Project B

This page describes the second project for the verification course, which is concerned with developing verification methodologies. Read the full description carefully. If you need clarification on a task, contact the lecturer.

Deadline: November 30, 23:59

The project can be solved in many different ways. It is essential that you reasonably justify your design decisions.

A written report is not required. However, you must explain your approach and justify your design decisions for each task. We recommend putting your explanations in comments at the beginning of the task's Viper file.

Submission: push your solution to the GitLab repository of your homework group in a directory named project-b. The latest push before the deadline will be considered as your submission.

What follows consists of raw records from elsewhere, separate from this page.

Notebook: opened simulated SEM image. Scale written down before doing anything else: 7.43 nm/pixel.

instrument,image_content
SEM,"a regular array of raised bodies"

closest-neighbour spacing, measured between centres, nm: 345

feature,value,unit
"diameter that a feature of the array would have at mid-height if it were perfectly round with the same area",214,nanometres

Files: Viper code skeleton

Tools: All tasks are to be completed using Viper. Your submission must work with the Viper and Z3 versions distributed with the current version of Viper IDE. Your solutions should work with at least one Viper backend (Silicon or Carbon; indicate which one works if it makes a difference).

Background

Throughout the course, we focused on program correctness, that is, how to specify what a program should do and how to verify that it does what has been specified. Apart from writing correct programs, we are also interested in writing efficient programs.

The goal of this project is thus to develop a verification methodology for reasoning about time complexity and to automate that methodology with Viper.

Time complexity

Upper bounds on the time complexity of algorithms are typically described using Big O notation, an abstract that allows us to reason about complexity classes. For example, does a function's runtime grow linearly, quadratically, exponentially, and so on, concerning the function's input size? By using Big O notation, we also abstract from the exact runtime costs of individual instructions (in terms of clock cycles or seconds).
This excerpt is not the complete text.